May your roots find water, and your leaves know sun.

Sunday, January 6, 2008

keeping secrets

I make a practice of trying to look situations right in the eyeball and calling a spade a spade. I'm about to do that here.

I am certain some people I know won't agree with this post, but it asks some questions I believe we all tend to avoid.

There is a tendency in esotericism to believe in keeping secrets. The hoarding of information, lore, and technique is an age-old practice.

Part of it originally stemmed from the strictly practical fact that knowledge that fell outside of accepted practices in ancient societies was branded as witchcraft. Esoteric practitioners were thus literally at risk of their life. Religion, as John Dominic Crossan has pointed out, is in some senses a form of state-sanctioned magic, and magic practiced outside the control of the state is a threat to authority.

Thankfully, in most western societies, we've outgrown such medieval notions, and hence—one would think—the need for secrecy has abated.

The need, however, for individuals to exercise control and power has not abated whatsoever; and the practice of keeping secrets has continued in esoteric circles.

Most of this habit of hiding things stems from fear- a fear of loss of control and a fear of giving up power. In addition, of course, hierarchies that hide "secrets" and confine access to knowledge and information to a select group of special initiates do so out of an arrogance that presumes they know what is best for people.

In the minds of such people, they are certain they are special enough to know what is "right" for others, what they should be exposed to. These individuals become self-appointed "protectors of truth," which makes them very special indeed- in their own minds.

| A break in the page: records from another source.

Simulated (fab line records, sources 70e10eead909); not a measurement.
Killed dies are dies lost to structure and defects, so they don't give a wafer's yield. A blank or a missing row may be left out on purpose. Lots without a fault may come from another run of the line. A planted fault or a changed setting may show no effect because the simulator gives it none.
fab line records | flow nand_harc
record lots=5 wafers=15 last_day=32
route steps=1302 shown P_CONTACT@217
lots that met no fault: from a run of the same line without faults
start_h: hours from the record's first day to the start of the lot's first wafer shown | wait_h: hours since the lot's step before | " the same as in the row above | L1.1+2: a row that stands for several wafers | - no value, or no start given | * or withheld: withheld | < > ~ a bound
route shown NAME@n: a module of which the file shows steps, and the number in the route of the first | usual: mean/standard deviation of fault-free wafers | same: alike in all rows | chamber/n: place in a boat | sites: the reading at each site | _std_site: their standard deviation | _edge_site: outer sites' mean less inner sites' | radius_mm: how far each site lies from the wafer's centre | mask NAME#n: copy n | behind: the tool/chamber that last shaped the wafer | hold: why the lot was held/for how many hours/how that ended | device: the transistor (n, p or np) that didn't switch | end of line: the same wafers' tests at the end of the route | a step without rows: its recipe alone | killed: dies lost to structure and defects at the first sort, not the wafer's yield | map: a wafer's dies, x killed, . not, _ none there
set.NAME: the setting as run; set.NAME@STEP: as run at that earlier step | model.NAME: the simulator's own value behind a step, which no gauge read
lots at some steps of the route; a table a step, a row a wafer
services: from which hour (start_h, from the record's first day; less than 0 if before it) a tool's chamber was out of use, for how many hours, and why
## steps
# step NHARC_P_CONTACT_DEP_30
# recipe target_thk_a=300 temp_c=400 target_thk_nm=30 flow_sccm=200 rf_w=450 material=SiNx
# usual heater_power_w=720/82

The most unfortunate outward manifestation of this kind of narcissism ultimately ends in terror bombings; there may not seem to be a connection, but it all stems from the same narrow type of thinking.

In the open way, there can be no secrets. There isn't even a need for secrecy; actually, most people are not interested in the truth, one can put it directly in front of them and they simply ignore it. There's no need to hide things: better that they be presented openly, honestly, out in the light where everyone can measure them.

While sanctimoniously preaching to Ouspensky about secrecy, Gurdjieff himself made "secret" knowledge very public indeed when he introduced his followers to the enneagram- an ancient diagram that had been hidden in schools for generations. As such, he flouted both his own dubious advice and traditional conventions, opened the doors, and openly invited participation--even at the known risk of distortion of the ideas, which of course took place, and with vigor.

He did this, too, in his public demonstrations of movements, which attracted many people to his work.

All of this stands in marked contrast to the behavior of the formal Gurdjieff work's leaders following his death. The Work became more and more closed and protective, until it acquired an aura of secrecy unfortunately reminiscent of scientology. The efforts of the "inner circle" to "protect" information ultimately failed; today, the internet abounds with material that various power-possessing beings in the Work tried to control.

The situation deeply underscores the absolute futility of such behavior. After all, even the presumably “developed” masters who passed knowledge of the enneagram on to Gurdjieff called it wrong—after all, they trusted him with a long-standing, closely held secret, and he outed it. Furthermore, in the essay on “the Science of Idiotism” (attributed to Bennett), we discover that this understanding, too, was an esoteric practice Gurdjieff made known to his pupils even after he was specifically asked not to do so.

And then there was Gurdjieff's advice to steal secrets if one had to... subtly suggesting that he actually held the concept of secretism in a certain degree of contempt.

In the end, as is abundantly clear, even those who are considered to be “developed masters” are unable to know who can be trusted. Take, for example, the messy and embarrassing questions of succession that arose as a consequence of Trungpa’s lack of judgment about the quality of some of his followers. (Read “Dragon Thunder.”)


What can we conclude, but that every person who makes calls about what to hide and what not to hide, what to control and not to control, is falling victim to a vanity in which they presume to know?

As Gurdjieff said to Ouspensky, “To be able to keep a secret a man must know himself and he must be. And a man such as all men are is very far from this.” (In Search of the Miraculous, p. 15, Harcourt 1977.)

So we’re all in the same boat. The difference is, perhaps, simply one between those who know they are in the boat, and those who have convinced themselves that they are not.

In our collective effort to discover Being, perhaps we ought to recognize that to withhold, to refuse to share what might help others, is at its root paranoid and exclusionary.

Doesn't it seems as though Agape, the open-hearted practice of love and acceptance, must be founded on trust and fearlessness?

Are there alternatives?

Certainly.

One can always choose to aim for LESS than Agape, if that is what one wishes for. Perhaps those with such aims feel there are higher callings than love.

Personally, I believe that would demand less than is necessary, and offer less than is possible.

There is one other aspect to this question of secrecy. I believe that all the real secrets lie within a man, not outside him.

Once again it is the mistake of externalizing what should be internal, of mixing the lower with the higher, that leads men to think that control of outer circumstances can affect anything.

If you doubt me, and think men actually control anything, go out and stare at the milky way for a while. Contemplate it. After that, read Ecclesiastes.

Then come back, if you wish, and we’ll discuss exactly how big you think we actually are, and how very much you believe we can control.

May your roots find water, and your leaves know sun.